Over the past year, we have carried out participatory analysis with pastoralist, indigenous and Kashmiri communities in Uganda, Kashmir and the Philippines to understand how gender and cultural norms, relationships and power structures shape how different people experience the impacts of climate change, the types of responses they adopt and how this interacts with conflict systems.

Our new report outlines some key findings: 

  • Gender roles become harder to fulfil due to the effects of climate change, which can make it increasingly difficult for communities to maintain and develop their cultural identities and can have significant mental health effects. 
  • Gender roles and expectations can evolve in response to climate pressures, disrupting traditional cultural values and fuelling violence in households and wider communities.
  • As communities increasingly struggle to live according to their traditional identities, masculine and high-risk coping strategies can be activated in response to climate change, driving violence at the community level.
  • Government responses to climate change which fail to respond to gendered needs and undermine diverse cultural knowledge, rights and values can place communities at extreme risk during natural disasters and further spark pathways to violence.
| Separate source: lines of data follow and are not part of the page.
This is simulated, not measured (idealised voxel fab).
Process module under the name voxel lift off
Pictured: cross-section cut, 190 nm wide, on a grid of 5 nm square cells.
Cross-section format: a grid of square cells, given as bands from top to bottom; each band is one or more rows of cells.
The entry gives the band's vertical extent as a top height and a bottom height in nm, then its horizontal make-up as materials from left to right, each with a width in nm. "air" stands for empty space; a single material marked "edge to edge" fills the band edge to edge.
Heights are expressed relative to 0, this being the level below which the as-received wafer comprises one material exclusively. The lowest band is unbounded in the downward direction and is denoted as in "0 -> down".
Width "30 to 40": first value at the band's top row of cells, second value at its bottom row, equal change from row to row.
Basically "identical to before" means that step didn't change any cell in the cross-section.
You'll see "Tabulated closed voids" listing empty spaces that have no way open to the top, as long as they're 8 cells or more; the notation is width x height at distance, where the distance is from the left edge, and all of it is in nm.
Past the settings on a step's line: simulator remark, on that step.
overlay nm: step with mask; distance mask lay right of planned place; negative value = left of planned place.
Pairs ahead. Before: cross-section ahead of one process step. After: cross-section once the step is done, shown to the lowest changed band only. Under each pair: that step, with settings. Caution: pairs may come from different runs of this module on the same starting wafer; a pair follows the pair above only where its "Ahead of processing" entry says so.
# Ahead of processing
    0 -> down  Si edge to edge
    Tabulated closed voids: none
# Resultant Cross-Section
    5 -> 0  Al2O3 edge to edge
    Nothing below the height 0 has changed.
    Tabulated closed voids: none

The report offers the following lessons on how to create more gender and culturally responsive peacebuilding and climate programming and policy:

  1. Address underlying inequalities and fragility to strengthen climate resilience and unlock effective, sustainable climate action.
  2. Leverage climate change initiatives as entry points for peacebuilding and gender and social equality outcomes, with a strong focus on masculinities. 
  3. Integrate an intersectional gendered analysis into peacebuilding and climate change programming, policy development and advocacy.
  4. Advance gender and culturally-responsive climate action at governmental levels. 
  5. Invest in programming that prevents climate and gender-related conflict and is led by local women and civil society organisations.